Selected items from September 1979
• On Sept. 1, a court in Los Angeles ordered actor Clayton Moore to stop wearing the Lone Ranger mask. Moore had worn the mask in the television series from 1949 to 1951 and again from 1954 to 1957. During those years he also starred as the Lone Ranger in three feature films. In many people’s minds, wearing the mask was more than a nonverbal symbol; to them, Moore was the Lone Ranger.
• The Jerry Lewis Muscular Dystrophy Telethon raised $30 million on the 3rd.
• On the issue of married couples not talking to each other on the 5th, Ann Landers reported on a study by Ray Birdwhistell, the father of the study of nonverbal communication. The six-year study found that the happiest married people talked together on the average for 27.5 hours a week and much of that was in discussing directions while traveling in a car.
Local items from September 1979
• Warrensburg defeated Butler, 24-7, on the 7th. Quarterback Robin Fisher lead the passing attack, while Guy Albert and Frank Hays handled the running game.
• Mr. and Mrs. Branden (Buck) Lockard celebrated their 50th wedding anniversary in Leeton on the 9th.

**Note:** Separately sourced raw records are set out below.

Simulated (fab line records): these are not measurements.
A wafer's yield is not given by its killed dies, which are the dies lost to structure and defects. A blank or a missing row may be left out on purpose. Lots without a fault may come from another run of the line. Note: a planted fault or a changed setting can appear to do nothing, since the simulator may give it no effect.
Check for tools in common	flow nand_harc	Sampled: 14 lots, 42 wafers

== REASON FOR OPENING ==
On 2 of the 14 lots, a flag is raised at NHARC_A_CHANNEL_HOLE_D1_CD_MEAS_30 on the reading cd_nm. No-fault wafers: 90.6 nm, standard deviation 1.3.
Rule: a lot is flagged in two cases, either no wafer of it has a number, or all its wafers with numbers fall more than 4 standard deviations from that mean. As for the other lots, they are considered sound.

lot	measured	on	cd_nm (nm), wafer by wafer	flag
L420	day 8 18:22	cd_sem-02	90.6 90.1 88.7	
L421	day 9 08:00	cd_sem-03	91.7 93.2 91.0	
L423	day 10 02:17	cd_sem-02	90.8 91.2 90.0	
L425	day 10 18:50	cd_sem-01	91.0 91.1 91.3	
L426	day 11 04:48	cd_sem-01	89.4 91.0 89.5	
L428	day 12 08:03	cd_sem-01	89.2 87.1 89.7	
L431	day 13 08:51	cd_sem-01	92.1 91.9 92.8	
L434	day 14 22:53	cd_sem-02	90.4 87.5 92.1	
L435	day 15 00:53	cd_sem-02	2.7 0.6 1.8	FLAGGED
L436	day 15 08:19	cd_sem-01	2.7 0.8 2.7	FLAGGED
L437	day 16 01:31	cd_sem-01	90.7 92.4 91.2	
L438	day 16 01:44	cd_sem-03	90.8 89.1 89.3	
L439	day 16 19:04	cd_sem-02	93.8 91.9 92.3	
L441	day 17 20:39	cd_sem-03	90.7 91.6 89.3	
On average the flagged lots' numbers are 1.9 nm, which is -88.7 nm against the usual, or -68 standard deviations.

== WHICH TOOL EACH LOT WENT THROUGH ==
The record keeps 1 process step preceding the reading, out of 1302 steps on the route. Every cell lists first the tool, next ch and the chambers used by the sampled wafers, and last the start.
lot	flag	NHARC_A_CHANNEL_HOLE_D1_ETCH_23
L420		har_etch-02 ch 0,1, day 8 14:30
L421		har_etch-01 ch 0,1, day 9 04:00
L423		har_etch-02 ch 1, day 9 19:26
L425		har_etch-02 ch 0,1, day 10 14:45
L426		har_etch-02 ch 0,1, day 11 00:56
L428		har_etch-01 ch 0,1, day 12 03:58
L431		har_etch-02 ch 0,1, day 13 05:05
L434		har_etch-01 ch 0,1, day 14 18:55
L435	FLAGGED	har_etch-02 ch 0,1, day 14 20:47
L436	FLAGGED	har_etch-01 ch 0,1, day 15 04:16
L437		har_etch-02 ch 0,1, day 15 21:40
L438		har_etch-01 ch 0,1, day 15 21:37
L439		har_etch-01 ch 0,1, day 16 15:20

• On the 10th, Norma Elwell, Warrensburg, was recognized as the Extension Homemaker of the Month. She and her husband had served as foster parents for three children until adopting them.
• The Old Drum Humane Society met on the 27th. Part of their agenda was a discussion to gain city support for the building of an animal shelter.
Personal Perspective for September 1979
Principles of nonverbal communication were always an integral part of my teaching. This was especially true in public speaking. Too often, public speaking was taught as an extension of essay writing. When a presentation is spoken, the dynamics should be different than coldly reading a manuscript.
I was fortunate to have read the unpublished papers of professor Birdwishell because so little of his writings were published. Perhaps, later, I can detail his principles for interpreting actions.
For the present, I’ll just give one: To correctly understand what persons are saying in their gestures, you must know the person; changes in behavior are more significant than any movement itself.